Skip to content

DiTEC-project/aerial-rule-mining

Repository files navigation

Aerial+: Neurosymbolic Association Rule Mining from Tabular Data

This repository contains the source code of the experiments for Aerial+ neurosymbolic Association Rule Mining (ARM) method and the baselines, as described in the paper entitled "Neurosymbolic Association Rule Mining from Tabular Data".

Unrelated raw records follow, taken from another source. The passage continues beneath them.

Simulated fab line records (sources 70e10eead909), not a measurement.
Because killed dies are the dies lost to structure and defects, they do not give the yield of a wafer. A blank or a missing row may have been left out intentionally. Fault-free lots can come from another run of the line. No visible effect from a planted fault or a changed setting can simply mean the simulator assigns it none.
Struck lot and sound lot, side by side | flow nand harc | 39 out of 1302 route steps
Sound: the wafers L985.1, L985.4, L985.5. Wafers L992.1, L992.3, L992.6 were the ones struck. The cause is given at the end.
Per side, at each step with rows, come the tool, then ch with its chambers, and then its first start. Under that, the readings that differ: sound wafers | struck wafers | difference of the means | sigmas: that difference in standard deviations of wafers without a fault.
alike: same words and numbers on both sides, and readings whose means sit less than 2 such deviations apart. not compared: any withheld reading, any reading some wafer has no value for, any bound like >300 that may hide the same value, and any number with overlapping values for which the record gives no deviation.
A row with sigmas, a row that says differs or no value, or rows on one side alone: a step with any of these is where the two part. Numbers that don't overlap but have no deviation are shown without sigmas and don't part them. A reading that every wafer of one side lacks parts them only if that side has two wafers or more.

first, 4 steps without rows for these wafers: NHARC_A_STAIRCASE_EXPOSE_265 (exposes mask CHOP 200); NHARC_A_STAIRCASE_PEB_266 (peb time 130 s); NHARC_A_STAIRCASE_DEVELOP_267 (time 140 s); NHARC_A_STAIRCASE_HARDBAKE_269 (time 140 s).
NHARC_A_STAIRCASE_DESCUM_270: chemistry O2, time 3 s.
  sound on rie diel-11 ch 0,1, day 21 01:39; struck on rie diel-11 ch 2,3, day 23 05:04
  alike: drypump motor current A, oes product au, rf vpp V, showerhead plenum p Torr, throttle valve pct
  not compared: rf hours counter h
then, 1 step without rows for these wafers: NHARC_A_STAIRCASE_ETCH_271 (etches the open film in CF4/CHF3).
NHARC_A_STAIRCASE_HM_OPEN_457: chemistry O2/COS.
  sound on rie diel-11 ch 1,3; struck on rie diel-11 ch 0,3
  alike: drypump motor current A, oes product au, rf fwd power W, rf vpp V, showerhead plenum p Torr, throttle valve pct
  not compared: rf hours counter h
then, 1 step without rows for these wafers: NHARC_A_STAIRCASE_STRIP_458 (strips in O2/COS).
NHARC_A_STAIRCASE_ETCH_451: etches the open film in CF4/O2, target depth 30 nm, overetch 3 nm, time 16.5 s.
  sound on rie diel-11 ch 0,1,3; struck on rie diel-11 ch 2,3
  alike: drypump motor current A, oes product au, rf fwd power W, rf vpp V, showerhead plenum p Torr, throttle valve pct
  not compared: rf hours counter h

This document is a brief guideline describing Aerial+, datasets and the baselines used in the experiments and how to run the experiments

Table of Contents

  1. About
  2. Datasets
  3. Baselines
  4. Code structure
  5. How to run?
  6. How to reuse?
  7. References

About

Aerial+ is a neurosymbolic ARM method that addresses the rule explosion and long execution times problem in ARM research for tabular data. It utilizes Deep Learning (DL) to address the high-dimensionality of data and it consists of two steps: i) a neural representation of the tabular data is created using an under-complete denoising autoencoder [1], which captures the associations between data features (Section 3.2 of the paper); ii) the associations rules are then extracted by exploiting the reconstruction mechanism of the autoencoder (Section 3.3). The details of each step can be found in our paper. The pipeline of operations are shown in below figure:

Aerial+ Rule Extraction Pipeline

Datasets

The datasets used in the evaluation is taken from UCI ML Repository [2], a standard benchmark in the ARM literature [3].

Baselines

Aerial+ is evaluated based on both rule quality and downstream classification tasks as part of well-known interpretable Machine Learning (ML) models.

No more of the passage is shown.